The results of Northern Ireland’s snap assembly election – held yesterday – are beginning to trickle in. Under Northern Ireland’s devolution settlement, members of the legislative assemby (MLAs) are elected to represent 18 five-member constituencies using the single transferable vote (STV) system, with the final picture likely to remain unclear until tomorrow. But what do we know so far?
Turnout is up
Plenty of commentators (myself included) had assumed the Renewable Heat Incentive scandal that triggered yesterday’s poll, the bitter orange-on-green campaign that preceded it, and general disillusionment would result in election fatigue and a low turnout. Such predictions were misplaced: Thursday’s turnout of 64.8 per cent was up an impressive 10 per cent on last year. That total is exceeded only by the turnout at the 1998 election, which took place in the immediate aftermath of the Good Friday Agreement.

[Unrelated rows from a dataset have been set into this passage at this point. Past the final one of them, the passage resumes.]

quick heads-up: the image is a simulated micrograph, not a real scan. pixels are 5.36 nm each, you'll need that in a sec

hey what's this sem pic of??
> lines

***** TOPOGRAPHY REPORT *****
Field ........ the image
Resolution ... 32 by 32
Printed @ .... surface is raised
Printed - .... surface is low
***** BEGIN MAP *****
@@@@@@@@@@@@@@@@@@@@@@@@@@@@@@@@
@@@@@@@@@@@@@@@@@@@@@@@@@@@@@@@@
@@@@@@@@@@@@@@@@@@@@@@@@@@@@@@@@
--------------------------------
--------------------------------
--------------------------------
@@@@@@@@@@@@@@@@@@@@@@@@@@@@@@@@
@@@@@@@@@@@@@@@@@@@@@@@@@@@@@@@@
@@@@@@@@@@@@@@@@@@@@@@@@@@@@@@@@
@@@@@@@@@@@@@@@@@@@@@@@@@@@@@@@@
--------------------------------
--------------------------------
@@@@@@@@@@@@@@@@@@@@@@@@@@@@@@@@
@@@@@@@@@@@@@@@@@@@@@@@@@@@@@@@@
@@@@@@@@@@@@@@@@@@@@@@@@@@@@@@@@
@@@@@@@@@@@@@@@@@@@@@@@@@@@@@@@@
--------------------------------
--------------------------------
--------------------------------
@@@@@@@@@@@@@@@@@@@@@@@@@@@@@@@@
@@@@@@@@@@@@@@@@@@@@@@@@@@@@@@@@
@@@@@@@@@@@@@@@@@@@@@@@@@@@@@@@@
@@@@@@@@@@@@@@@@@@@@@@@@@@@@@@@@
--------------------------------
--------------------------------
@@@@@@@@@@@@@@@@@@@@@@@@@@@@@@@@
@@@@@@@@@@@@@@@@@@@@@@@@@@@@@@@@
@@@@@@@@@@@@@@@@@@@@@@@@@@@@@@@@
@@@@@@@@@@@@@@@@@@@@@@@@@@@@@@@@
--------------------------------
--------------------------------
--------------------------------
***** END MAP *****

There were, in hindsight, several clear indications that this election had engaged more of the Northern Irish public than the pundits noticed. The BBC’s leaders’ debate attracted an audience that was 75.5 per cent higher than its 2016 equivalent. There are several competing interpretations of what this spike in turnout means. The cross-community Alliance party have spun the figure as a sign voters want to make devolution work, while other commentators put it down to the tribalism of the main parties’ campaigns and anger at the dissolved executive’s mishandling of the cash for ash fiasco.
The DUP are in trouble…
As was widely predicted, the DUP has taken a hit in support. This is unsurprising, given the scale of public anger over cash for ash. The party may well only just squeak past 30 (out of 90) seats. As of Friday evening, the DUP is more or less level on first preference votes with Sinn Fein – and there is a very real chance Arlene Foster’s party might end up in second place. The nuances of the DUP’s election night script reveals an anxiety that it faces a historic demotion (no nationalist party has ever won the most seats in a devolved Northern Irish legislature). The party’s talking heads have insisted they are on course to end up merely “the largest unionist party”.
It remains to be seen whether such a decisive humiliation would bring about Foster’s resignation. The circumstances of the assembly’s collapse – and the DUP’s reductive “Project Fear” appeal to its unionist base – would make it difficult to interpret as anything other than a rejection of Foster’s leadership. If this election were happening anywhere else, it would likely make her position untenable. But, as ever, the ordinary rules of politics cannot be applied so readily here. Many in the DUP resent the idea that Foster’s resignation would effectively give Sinn Fein, within whose gift the ability to form an executive with the DUP lies, power of veto over its new leader.
…and Sinn Fein look unwilling to compromise
Sinn Fein and its new leader Michelle O’Neill are sticking resolutely to their own campaign script – emphasising that they are only willing to cooperate with a party which prioritises “equality”. The glaring subtext here is that “equality” means concessions such as an Irish Language Act. In other words, that party isn’t the DUP. There is also a great deal of debate over what Sinn Fein’s improved mandate actually means. Is it an invitation to the party to return to Stormont triumphant, or a signal that its voters fundamentally reject the institution?
As I wrote yesterday, Sinn Fein has much to gain from a period of strategic bargaining – and the prevailing mood in Northern Ireland is that an executive is unlikely to be formed in the medium term. A period of direct rule from London is looking likely, which means, as Liverpool University’s Jon Tonge told BBC Northern Ireland earlier, that Northern Ireland secretary James Brokenshire “is being elected five times in each constituency”.
The SDLP and UUP are struggling
Once the dominant nationalist and unionist parties, the Social Democratic and Labour Party and Ulster Unionist Party now struggle for relevance – and may well fail to reach double figures. Their decision to withdraw from the executive and form an official opposition after last year’s election has not been vindicated, and, indeed, may well have hastened their decline. The reduction in seats from 108 to 90 also dealt both parties particularly bad hands. Instead, the big beneficiaries of the slump in DUP support looks to be the centrist, non-sectarian Alliance party, among others, rather than the UUP.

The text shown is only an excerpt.